Check out previous interviews in the One Thing Leads to Another series here.
I remember thinking when Ball Don’t Lie came out that it was going to be a perfect book to share with the teen patrons of our library. I hadn’t read it yet, but I booktalked it like crazy and honestly, it practically sold itself. That book was always checked out. I also remember when I moved from the public library to a high school library that it was literally one of the first books I ordered for the collection. The school hadn’t had a librarian for eight years so there were a lot of holes to fill; Ball Don’t Lie was in the first order I placed. Why? Because in between those two jobs I’d actually snagged a copy for myself, read it, and fell in love. I was expecting to like it because the reviews were crazy good, and I was so happy to have what I thought was a book that filled a need, that would appeal to certain readers, a book about sports, with a memorable voice and great characters. But it was so much more than I was expecting
It’s kind of funny that this particular book stands out for me, among the hundreds and hundreds of books I’ve purchased for various collections over the years, but it does. I’ve been trying to figure out why, and I think it’s partly because even though I expected to like it, Ball Don’t Lie confounded all my expectations and (I hate to say it, but it’s true!) taught me a valuable lesson. I dove into that book expecting to find a story I could wholeheartedly and enthusiastically recommend to others, but what I found was a story for me.

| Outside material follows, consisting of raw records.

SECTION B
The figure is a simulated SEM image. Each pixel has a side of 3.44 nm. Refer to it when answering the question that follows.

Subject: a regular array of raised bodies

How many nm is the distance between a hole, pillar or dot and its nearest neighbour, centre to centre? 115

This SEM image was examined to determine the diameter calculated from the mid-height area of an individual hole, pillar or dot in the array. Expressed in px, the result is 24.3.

Ever since then Matt de la Peña has been on both my “books to recommend” list and my “must-read author” list, and he’s never disappointed. In fact, just the opposite. And that was before he wrote some books about natural disasters (my obsession with natural disaster tales is a whole different post.)
Thanks, Matt, for taking the time to talk with me, and for earthquakes and sharks and biker gangs and Shy. And thank you for Sticky and the quiet stories and for bouncing back and forth.
Always Something There to Remind Me
Please describe your teenage self.
I was a basketball junkie. I’d take buses to the best hoop courts in southern California to see what the regulars there were all about. I had no money. I never went to parties. I didn’t drink. I was a mediocre student who wrote secret spoken word poetry in the back of class. I was very into the ladies.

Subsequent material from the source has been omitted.